Brilliant technique, thrilling romantic ardour, deeply embedded risk taking and startling emotional range combine in the piano playing of Freddy Kemp – whose exploration of Russian music is at once illuminating and expansive. His 2019 recital in the Utzon room presented explorations of Prokofiev, Kapustin and Rachmaninoff.
His playing of Prokofiev exalts in the dynamic contrasts and rhythmic interplay of this neo-romantic music – particularly the inner dialogue of disarray and internal filigree that operates beneath the thunderous demonic power . The motorific is never purely mechanical but varied and expressive.
Kempf responds to this music’s extreme challenges matching in clarity and tension the conflicting forces that seem to motivate its sense and structure. This was heroically attested to by his rendition of the Piano Sonata No. 8 in B♭ major, Op. 84 (1944). The dreamy and the scabrous fleck ideas at each other, the motorific thrust of the first movement brings forth degrees of energy, shades of hammering, and ultimately cathartic release - like in Shostakovich - when the wan recollection of happier feeling steals back into our consciousness, refracted and reformed by the blitzkrieg anger of its treatment.

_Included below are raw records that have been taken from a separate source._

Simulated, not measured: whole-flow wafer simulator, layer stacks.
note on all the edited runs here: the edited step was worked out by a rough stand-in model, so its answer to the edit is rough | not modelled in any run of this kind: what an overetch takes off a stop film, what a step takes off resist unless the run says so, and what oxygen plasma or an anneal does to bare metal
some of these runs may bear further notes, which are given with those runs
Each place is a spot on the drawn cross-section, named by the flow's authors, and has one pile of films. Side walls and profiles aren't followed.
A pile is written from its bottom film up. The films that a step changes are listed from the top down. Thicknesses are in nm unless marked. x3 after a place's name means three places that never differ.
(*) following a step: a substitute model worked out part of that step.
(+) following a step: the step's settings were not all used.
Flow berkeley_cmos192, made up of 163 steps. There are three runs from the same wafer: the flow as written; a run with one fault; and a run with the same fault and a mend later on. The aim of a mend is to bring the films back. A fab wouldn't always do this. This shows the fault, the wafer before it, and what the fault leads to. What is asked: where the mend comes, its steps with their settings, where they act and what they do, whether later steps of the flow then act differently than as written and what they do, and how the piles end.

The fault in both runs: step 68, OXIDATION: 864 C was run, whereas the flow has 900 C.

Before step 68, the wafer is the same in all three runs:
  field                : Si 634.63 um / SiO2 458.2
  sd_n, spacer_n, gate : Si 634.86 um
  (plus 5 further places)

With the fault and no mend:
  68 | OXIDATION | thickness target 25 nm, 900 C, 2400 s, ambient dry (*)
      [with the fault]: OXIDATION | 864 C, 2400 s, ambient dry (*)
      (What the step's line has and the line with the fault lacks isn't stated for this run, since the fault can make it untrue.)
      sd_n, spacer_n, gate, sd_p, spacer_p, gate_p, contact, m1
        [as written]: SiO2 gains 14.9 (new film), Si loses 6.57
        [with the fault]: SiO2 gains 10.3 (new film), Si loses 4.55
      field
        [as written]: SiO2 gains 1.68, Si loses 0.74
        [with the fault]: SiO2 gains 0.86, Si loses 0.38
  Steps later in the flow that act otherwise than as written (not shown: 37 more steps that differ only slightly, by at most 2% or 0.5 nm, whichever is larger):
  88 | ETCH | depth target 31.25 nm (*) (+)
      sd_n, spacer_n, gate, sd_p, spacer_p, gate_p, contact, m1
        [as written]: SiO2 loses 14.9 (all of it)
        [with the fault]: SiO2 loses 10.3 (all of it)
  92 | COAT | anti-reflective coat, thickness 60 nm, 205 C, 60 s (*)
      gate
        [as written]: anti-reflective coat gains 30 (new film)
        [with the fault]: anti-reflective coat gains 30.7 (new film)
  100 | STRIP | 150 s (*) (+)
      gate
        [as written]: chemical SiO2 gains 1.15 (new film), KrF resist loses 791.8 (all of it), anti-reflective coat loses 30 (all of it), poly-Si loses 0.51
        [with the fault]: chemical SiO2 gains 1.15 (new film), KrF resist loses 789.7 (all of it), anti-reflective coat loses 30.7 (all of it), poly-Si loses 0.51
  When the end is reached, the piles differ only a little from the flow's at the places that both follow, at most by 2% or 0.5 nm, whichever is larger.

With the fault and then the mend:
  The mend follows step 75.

Kempf ensured that the structure of this piece was outlined with utmost clarity, forcing us to concentrate on its weight and wisdom
The Sonata's second movement is wistful, Russian sad, tipsy on its melancholy and still built on the flex of energy and reserves of power. In the midst of war and its general horror, the threads of human beauty like ribbons of remembered joy weave their way through this poignant Andante. The surreptitious plunge into the final movement was dramatically placed by Kempf, The tug and pull of terror and triumph creates tension throughout this movement. The scale is heroic, the violence visceral, the sudden shocks of silence eating their way into our wellbeing. The cumulative tension is almost unbearable, but the coruscating power of the pianism is electric, hypnotic. This is challenging music but spacious. reminding us of the late works of Beethoven. Kempf delivered its multifaceted glories with lacerating intent.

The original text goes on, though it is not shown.